Working and being associated with a great university is a privilege. Taking the mission of the university seriously also brings with it obligations. There is a natural tendency in times of local or national economic distress to become inwardly focused. It’s a basic instinct and form of human survival. The problem is that instinct leads to behaviors that work at cross purposes to the underlying interdependencies that now characterize the global economy. At the very moment when economic nationalism becomes politically expedient, we need an architecture for global education that balances the chauvinisms that comes with much ‘wrap ourselves in the flag’ economic policies. With the world economy ever closer to the edge of the precipice, building and reinforcing the undergirding of interdependencies are vital to our collective future.

In my last blog entry, I outlined that we now have an educational economy of information abundance confronting an educational delivery system that was built for a time of information scarcity. Although I don’t consider myself a technological reductionist, I think there are a number of immutable forces at play which will result in more and more open educational resources. Over a relatively short period of time, through fabrics of trust and various forms of peer review, those open educational resources will improve in quality. Will we simply substitute open resources for the legacy and largely proprietary learning economy? If we are to meet the challenges facing the education community in the context of the tensions in the global economy, I think it would be most unfortunate if that was the limited extent of our aspirational goal.
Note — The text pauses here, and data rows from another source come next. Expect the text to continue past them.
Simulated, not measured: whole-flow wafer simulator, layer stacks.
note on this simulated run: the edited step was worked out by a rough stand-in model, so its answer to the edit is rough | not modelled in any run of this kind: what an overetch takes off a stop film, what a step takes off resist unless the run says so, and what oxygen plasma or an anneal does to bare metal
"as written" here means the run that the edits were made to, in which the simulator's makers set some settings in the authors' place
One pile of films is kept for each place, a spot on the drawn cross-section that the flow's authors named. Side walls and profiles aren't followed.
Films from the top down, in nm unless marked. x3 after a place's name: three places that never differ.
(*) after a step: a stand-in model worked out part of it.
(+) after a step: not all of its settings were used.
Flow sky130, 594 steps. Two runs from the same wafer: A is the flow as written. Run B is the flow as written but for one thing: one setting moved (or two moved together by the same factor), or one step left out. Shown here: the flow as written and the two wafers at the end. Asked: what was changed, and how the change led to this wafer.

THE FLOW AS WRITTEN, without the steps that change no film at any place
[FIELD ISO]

The long term health and well being of our great universities are intimately and ineluctably linked to the health and well being of the cities within which we work and study. Ours is, as we are now finding out, a fragile eco-system. Cities around the world are links in a chain of value which produces knowledge, economy, politics, and different forms of community. Technology, open educational resources, and the education community are the key drivers and enablers of an arc of human activity that can lead us to learn and appreciate more about one another and about ourselves at the very moment when the forces of economic nationalism (and the likely corollary of reassertion of different form of militarism) are pulling us in a very different direction. I think the stakes are that high. I hope that Universities will serve as beacons and a clarion call to both the risks and challenges we face and the need to take action to avoid repeating the lessons of history.

Cities like Cleveland have dozens of sister or twinning cities around the world. In Cleveland we have twenty sister cities as diverse as Taipei, Bangalore, Gdansk, and Alexandria. What if we began a 10 year project to design and develop a university-initiated “connected cities” project (with concentric circles of other twinning cities following to allow the project to scale and extend to many other cities and Universities). The different segments and communities within our cities (children, schools, professionals, unions, educators, artists, elected officials, and cultural communities and so forth) would be afforded a systematic and fully integrated opportunity to advance our working, learning, and cultural relationships with peers and counterparts in our sister cities. The quality of rich interactions could extend from sharing oral and multimedia histories of our communities with one another to formal professional, educational and research exchanges. Technology mediated household to household exchanges or churches here and there could be augmented by international exchanges and visits by graduating seniors, educational leaders, or elected officials. Scientists might share common work underway to attend to sustainability and alternative energy not in a disconnected way from members of the same communities learning about the ways in which high school students are using open learning resources to learn about ecology and the economics of recycling and waste streams. Mentoring relationships, local capacity and human development, collaboration for research and education, professional exchanges between communities are one of the important service roles that universities can play in the 21st century. We can and we should leverage our universities’ ability to create powerful networks of technology and learners to create binding partnerships that matter.

As we learn more about others we will also learn more about ourselves and grow a better appreciation of the ways in which we can leverage technology, open educational resources, and our commitments to community-building to attend to the priorities of our own cities and neighborhoods. We are bounded together not only by common destiny. The oceans that once separated us are now made smaller by the technology that we have helped invent and deploy. We can continue to transact with the world around us in an atomistic and disconnected manner. We can also leverage the power and genius of the university as a creation and ongoing project of creative women and men to lead and to enable science, discovery, and wisdom. Deepening the linkages within and between our communities and across our cities is a 21st challenge worthy of great universities.